📄 Direct examination of Herbert MacDonell (part 4) — Monday, September 18, 1995
Address:
C:\DEPT103\CRIMINAL\1995\SEP\18\DIRECT-EXAMINATION-OF-HERBERT-.DOC
TRIAL
▲ Day 156 of 167

Direct examination of Herbert MacDonell (part 4)

Witness: Prof. Herbert MacDonell
Examiner: Peter Neufeld
Called by: Defense • Date: Monday, September 18, 1995 • Utterances: 17
Defense expert Herbert MacDonell answers two final questions on direct examination by Peter Neufeld. He testifies that blood smearing on the gloves could not account for 10-15% shrinkage, and he directly contradicts FBI Agent Bodziak's earlier testimony by asserting that thin bloodstains do not fade over time — they oxidize and darken, just like thick ones.
1 (The following proceedings were held in open court:)
2 THE COURT:

All right. Deputy Bashmakian, would you hand that back to Professor MacDonell. Excuse me. Yeah. Professor, may I see that, please?

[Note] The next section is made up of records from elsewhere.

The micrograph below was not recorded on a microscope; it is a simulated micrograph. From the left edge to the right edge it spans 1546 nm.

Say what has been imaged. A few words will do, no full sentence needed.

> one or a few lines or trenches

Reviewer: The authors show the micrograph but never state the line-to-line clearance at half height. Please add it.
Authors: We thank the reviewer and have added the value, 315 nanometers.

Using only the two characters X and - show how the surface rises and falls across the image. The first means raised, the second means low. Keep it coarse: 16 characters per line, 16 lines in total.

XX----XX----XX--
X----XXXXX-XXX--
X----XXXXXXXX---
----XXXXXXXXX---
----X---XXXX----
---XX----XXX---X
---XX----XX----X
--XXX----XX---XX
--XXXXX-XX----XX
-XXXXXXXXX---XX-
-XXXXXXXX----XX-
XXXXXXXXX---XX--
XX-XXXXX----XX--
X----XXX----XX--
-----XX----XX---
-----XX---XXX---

PROF. MACDONELL: Certainly.

3 THE COURT:

Thank you.

4 MR. NEUFELD:

May I continue?

5 THE COURT:

Two seconds.

6 MR. NEUFELD:

Okay.

7 (Brief pause.)
8 THE COURT:

All right. Professor, thank you. Mr. Neufeld.

9 MR. NEUFELD:

Thank you.

10 MR. NEUFELD:

Professor MacDonell, in your experiment and based on the experiment that you conducted, could the Rockingham glove and the Bundy glove be smeared with--I'm sorry--could the smearing of the Bundy glove and the Rockingham glove with blood on the evening of June 12th, 1994 account for 10 to 15 percent shrinkage in those gloves?

11 MS. CLARK:

Objection. That's irrelevant, calls for speculation.

12 THE COURT:

Overruled.

PROF. MACDONELL: I can't imagine it's at all possible, no.

13 MR. NEUFELD:

Now, let me ask you one other question not involving these gloves, sir. Did you hear FBI Agent Bodziak's testimony this morning and yesterday regarding the color changes that bloody shoeprint stains will undergo during the course of time?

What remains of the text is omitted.